The Chinese government seized control of another small rural bank over the weekend, “another sign that the problems” in China’s banking system “are more widespread.” While “China’s banking system as a whole doesn’t look overly stretched, smaller banks lent liberally to local governments and businesses, and bad debts are rising as China’s economy sputters. Simultaneously, the banking sector has been hit by tougher rules from Beijing, such as stricter requirements on recognizing overdue loans. The changes are pushing up nonperforming loan ratios and revealing impairments lurking within off-balance-sheet lending.”

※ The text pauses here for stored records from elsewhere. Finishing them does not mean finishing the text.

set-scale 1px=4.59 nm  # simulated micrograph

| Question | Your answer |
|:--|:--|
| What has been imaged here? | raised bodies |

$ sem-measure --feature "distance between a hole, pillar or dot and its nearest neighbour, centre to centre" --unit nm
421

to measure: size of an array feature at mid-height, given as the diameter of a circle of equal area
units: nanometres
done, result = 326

Meanwhile, in the U.S., three banks have collapsed over the past month, “bringing the total number of failures this year to four,” the Financial Times reports. “In a country with some 4,700 federally insured lenders, that is a small number. But given that the total last year was zero, the trend is worth watching.”

“Granted, the three bust banks are small canaries in the coal mine: between them they had less than $200 million in assets and five branches. But the last time there were zero U.S.-bank failures was 2006. In 2007 there were three. The year after that? No one needs reminding.

“Bankers should pay attention because the recent closings could portend a stiffer regulatory stance on capital adequacy and risk, industry experts said,” American Banker reports. “Regulators could be looking to address instances of poor management and inadequate capital before the next economic downturn.”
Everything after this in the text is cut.